Men who finished the last ever shift yesterday at the Goodyear plant in Bushbury Lane, Wolverhampton, spoke of their sadness.
Many workers were too upset to talk after their farewell shifts, as cars streamed out in their masses from the plant at 1pm.
But some shared their heartbreak at the closure, as well as precious memories of the cameraderie with colleagues after decades of hard work.
Shift manager Ian Charles, aged 55, of Wednesfield, who started a Goodyear 29 years ago, said: "It was an emotional last day.
"They've been a fantastic team of guys to work with and there were tears from some.
"One of the men had worked there for 46 years.
"But it's been coming for a while. It's been death by a thousand cuts."
Balwinder Rai, 57, who has worked at the plant since he was 19, and his father Gurdev Rai, 81, were one of the many father and son teams who worked at the depot.
Gurdev was at the gates of the site to wave goodbye to the 25 remaining workers as they drove off for the last time.
His son, who lives in Tettenhall, said: "It was a heartbreaking shift.
"We did everything the Europeans wanted but in the end it wasn't enough. It's a great shame."
Father-of-three Carlos Victor, 53, plans to return to his home country of Portugal after 29 years at Goodyear.
He came to work in the city after marrying a Wolverhampton girl.
"That's life," he said. "We've been preparing for this day for a long time.
"Now it's come I don't see any reason to stay here."
One of the workers, who gave his name only as Neil, said despite the sadness of the occasion, a sense of humour was retained.
He said one of his colleagues played The Last Post on his mobile phone as the shift prepared to pack up.
Last Friday a total of 283 workers bid goodbye to Goodyear.
Now 37 people brought in especially to manage the closure of the plant will remain to carry out the task until June.
The factory opened in 1927 and at its peak covered 88 acres. It also employed more than 7,000 staff and made tyres for cars, trucks, tractors and even Formula 1 racing teams.
The first tyres were manufactured in December that year.
After making one million tyres in its first 18 months, the company switched to war production in 1939.
Factory employees worked 20 days on and just one day off.
Its aircraft tyres were five-feet tall, two-feet wide and weighed 355 pounds.
In 1986 the town was shocked by the news that 90 shop floor jobs would go at Goodyear.
This was on top of 40 that had already been announced.
The Ohio-based company had fought off a £3.7 billion takeover bid.
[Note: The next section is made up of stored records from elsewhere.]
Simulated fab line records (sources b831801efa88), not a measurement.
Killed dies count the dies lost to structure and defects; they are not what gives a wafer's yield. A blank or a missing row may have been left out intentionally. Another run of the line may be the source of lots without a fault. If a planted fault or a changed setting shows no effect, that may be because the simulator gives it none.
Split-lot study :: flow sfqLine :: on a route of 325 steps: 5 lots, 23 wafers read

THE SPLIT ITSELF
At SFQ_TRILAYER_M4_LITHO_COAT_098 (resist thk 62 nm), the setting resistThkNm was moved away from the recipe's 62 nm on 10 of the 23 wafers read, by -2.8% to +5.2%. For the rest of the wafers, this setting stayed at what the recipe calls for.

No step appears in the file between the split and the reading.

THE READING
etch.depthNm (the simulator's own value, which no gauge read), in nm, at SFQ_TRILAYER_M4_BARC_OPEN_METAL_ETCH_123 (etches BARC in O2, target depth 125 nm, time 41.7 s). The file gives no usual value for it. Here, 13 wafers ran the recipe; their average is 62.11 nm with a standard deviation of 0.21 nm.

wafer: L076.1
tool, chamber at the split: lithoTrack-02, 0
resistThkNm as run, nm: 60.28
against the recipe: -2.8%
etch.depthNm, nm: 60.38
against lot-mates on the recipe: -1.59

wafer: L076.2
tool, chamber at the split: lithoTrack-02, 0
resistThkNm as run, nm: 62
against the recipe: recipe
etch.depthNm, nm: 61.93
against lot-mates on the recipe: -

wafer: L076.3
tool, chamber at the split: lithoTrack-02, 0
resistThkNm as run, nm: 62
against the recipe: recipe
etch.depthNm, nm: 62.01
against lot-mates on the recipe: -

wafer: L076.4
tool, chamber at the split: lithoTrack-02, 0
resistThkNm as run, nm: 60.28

But it had required them to shell out to purchase 11.5 per cent worth of shares held by Sir James Goldsmith's group of investors.
Next came the closure of a subsidiary company, Howdins, with a base in Sutton Coldfield.
More job cuts were to follow, with 550 axed in 1997 and staff numbers whittled down to 2,500 by 2000.
Another 470 found themselves out of a job in 2002 but the following February bosses told union members that Goodyear would remain in the city for the 'foreseeable future', signalling a potential jobs boost.
But the company fell victim to the credit crunch, with a deal done to spend £150 million on safeguarding the now scaled down operation. Demolition work started at the site in 2007, with the idea for hundreds of homes shops and a pub to be built on land the firm was no longer using.
Thousands gathered to witness the end of an era as the iconic blue and yellow Goodyear chimney was pulled down the following year.
In 2012, Goodyear joined forces with fellow Midlands tyre maker Dunlop and was investing £6 million in the site.
But in June last year, Goodyear announced that it would close its premises in the city and would be commencing redundancies.
The first batch of staff who were made redundant left the plant last December.